By Joginder Tuteja, IndiaFM
Wednesday, March 08, 2006
Malamaal Weekly - a venture by Priyadarshan that has everything it takes to turn into a fun riot. With a starcast like Paresh Rawal, Om Puri, Riteish Deshmukh, Rajpal Yadav, Shakti Kapoor and Asrani who are known for their comic timing, 'Malamaal Weekly' is one of the most keenly awaited comedies of this year. For a film like this, the songs are bound to be situational and this is what newcomer Uttankk V.Vorra attempts through his compositions.
When one expected a completely village flavor to the proceedings, opening number 'Yeh Ajooba' throws a surprise as it begins as a techno track with western musical arrangements. A theme song that is bound to arrive at different situations in the movie, it has an echo effect of 'Maalamaal' in the background that brings with it an old fashioned charm. Mahalakshami Iyer and Javed Ali sing the funny number about the changing fortunes of the village with the kind of jest and energy that was required for the song of this nature. A fun track, it comes in a remix and original version and should make for a good background piece. Also knowing Priyadarshan's penchant for coming up with hilarious situations, this Sai Barve written song should be a good time pass on screen.
Village flavor does makes its presence felt soon after with 'Sun Mere Mitva' that belongs to the 70s. A decent number that takes you to the heartland of India, credit also needs to go to Nawab Arzoo who pens the lyrics that suit the film's setting. Karsan Sargathia sings this song about the events that have happened over the years in the village and the life of the villagers there. He does a fine job along with an able support from chorus singers.
Yet another number belonging to the 70s, 'Kismat Se Chalti Hai Duniya', comes in next. This is the 'nautanki' number by Rakhi Sawant that has been making a lot of news over last few weeks and looking at the naughty rendition of Vaishali Samant to Nitin Raikwar's lyrics, a foot tapping tune and Rakhi's presence in the number, 'Kismat Se' should be a fine entertainer when it arrives on screen. We are not talking about any of the above mentioned numbers being classics in any sense but looking at the subject of the movie, its setting and the situations, these numbers should fit in well in the narrative.

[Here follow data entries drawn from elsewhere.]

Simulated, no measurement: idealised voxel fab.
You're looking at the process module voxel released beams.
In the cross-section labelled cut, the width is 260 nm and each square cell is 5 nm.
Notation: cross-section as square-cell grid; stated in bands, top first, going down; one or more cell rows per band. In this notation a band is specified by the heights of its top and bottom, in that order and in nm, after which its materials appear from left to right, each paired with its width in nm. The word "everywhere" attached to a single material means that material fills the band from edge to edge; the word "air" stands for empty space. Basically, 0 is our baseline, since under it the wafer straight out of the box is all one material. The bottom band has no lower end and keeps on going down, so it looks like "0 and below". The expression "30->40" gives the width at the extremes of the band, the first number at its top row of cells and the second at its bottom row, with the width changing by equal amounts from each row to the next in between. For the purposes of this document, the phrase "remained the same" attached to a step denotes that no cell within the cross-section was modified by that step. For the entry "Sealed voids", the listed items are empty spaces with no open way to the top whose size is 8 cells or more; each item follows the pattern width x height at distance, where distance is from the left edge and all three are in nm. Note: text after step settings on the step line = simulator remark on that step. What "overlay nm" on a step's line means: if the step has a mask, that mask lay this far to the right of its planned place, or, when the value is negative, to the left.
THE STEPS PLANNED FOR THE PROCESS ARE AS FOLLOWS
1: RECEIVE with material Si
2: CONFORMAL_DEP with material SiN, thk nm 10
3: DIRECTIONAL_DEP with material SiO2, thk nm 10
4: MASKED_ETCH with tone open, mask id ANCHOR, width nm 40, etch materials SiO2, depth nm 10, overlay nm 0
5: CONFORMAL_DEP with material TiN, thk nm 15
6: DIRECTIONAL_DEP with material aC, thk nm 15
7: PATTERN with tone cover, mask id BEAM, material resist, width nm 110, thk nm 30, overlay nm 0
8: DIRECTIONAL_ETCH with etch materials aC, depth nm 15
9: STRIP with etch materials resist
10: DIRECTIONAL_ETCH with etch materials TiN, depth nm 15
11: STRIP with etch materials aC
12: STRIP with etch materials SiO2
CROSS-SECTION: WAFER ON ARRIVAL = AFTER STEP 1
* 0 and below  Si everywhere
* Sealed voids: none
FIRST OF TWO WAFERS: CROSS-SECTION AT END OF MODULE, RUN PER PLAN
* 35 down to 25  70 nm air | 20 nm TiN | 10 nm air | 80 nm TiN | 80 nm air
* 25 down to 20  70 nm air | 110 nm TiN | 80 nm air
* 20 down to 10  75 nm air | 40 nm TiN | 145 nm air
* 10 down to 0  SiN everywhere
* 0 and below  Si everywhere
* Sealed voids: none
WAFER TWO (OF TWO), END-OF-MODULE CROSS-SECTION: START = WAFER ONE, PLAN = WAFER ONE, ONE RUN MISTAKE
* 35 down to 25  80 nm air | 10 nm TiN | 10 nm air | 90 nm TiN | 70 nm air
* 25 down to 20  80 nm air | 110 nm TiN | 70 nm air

Javed Ali and Shreya Ghoshal come together for the duet 'Hansani O Meri Hansani' written by Nitin Raikwar that doesn't seem to be a number that would be taken seriously during its picturization. Though it is a romantic number, knowing Riteish Deshmukh's comic timing (remember 'Kamsin Kali' from 'Mr. Ya Miss' where he made a good copy of Amol Palekar), we can expect some smiles coming along while the song is on screen. Musically speaking, it's an ordinary number that won't really go any further after the movie is off the screens in spite of a remix version coming in later.
Javed Ali, who has sung the maximum tracks in the album, reunites with Mahalaxmi Iyer for the duet 'Sar Sar Sar Sarti Hava' that is straight from the 70s (yet again) and has ample dose of passion and love embedded in it by means of Chhaya Vora's lyrics and the rendition by the two singers. Hear it on for the old world charm as it is one of the more enjoyable numbers in the album.
Overall the music of 'Malamaal Weekly' surprises you because in the beginning one was not very sure if this movie, purely driven by characters and situations, may have any scope of music at all. But composer Uttankk V.Vorra spins some tunes that do not bore and go with the mood of the movie as per the situations.